Dirac quantization condition

The Dirac quantization condition is the 1931 result by Paul Dirac that the existence of even a single magnetic monopole anywhere in the universe forces electric charge to be quantised. Specifically, if a magnetic monopole carries magnetic charge g and an electric particle carries charge q, the consistency of the quantum-mechanical wavefunction in the presence of both requires q g = 2 π n ℏ for some integer n. Equivalently, q g / (2 π ℏ) ∈ ℤ. The smallest nontrivial monopole charge is therefore g_D = 2 π ℏ / e ≈ 4.14 × 10^{−15} Wb, which is exactly the magnetic flux quantum Φ_0 = h / e.

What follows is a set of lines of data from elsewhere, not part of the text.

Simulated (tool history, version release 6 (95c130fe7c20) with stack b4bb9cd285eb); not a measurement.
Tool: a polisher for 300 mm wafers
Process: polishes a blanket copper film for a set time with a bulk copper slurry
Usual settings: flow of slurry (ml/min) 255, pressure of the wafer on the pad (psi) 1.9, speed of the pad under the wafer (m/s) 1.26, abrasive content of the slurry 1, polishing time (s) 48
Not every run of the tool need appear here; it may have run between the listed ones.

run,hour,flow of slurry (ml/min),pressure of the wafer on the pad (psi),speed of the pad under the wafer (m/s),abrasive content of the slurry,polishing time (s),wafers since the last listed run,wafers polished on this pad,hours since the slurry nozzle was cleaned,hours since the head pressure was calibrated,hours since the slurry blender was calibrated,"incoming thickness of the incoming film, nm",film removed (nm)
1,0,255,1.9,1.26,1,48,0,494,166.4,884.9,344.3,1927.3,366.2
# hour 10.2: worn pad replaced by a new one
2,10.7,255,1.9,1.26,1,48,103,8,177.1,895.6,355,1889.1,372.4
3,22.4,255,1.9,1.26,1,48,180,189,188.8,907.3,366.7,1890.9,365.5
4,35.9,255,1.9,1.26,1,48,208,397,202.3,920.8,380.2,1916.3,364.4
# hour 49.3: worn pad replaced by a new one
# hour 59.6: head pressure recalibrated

Dirac's argument proceeds by considering the wavefunction of an electric charge in the field of a magnetic monopole. The vector potential A of an isolated monopole cannot be defined globally — there is necessarily a "Dirac string" emerging from the monopole, a singular line along which A blows up. The string's location is gauge-dependent; physically, two different choices of string location must give equivalent physics, which requires the integrated phase ∮ A·dℓ around any small loop encircling the string to be a multiple of 2π. This forces e g = 2 π n ℏ. The deep consequence is that the empirical fact of electric-charge quantisation — the otherwise-mysterious observation that every elementary particle has charge that is an integer multiple of e/3 — becomes a theoretical consequence of monopole existence. The flip side is that the absence of observed monopoles after sixty years of dedicated search (MoEDAL at the LHC, lunar-regolith analyses, dedicated solenoid experiments) is one of the puzzles motivating cosmological models with monopole inflation or with monopole production cut off below the Hubble horizon.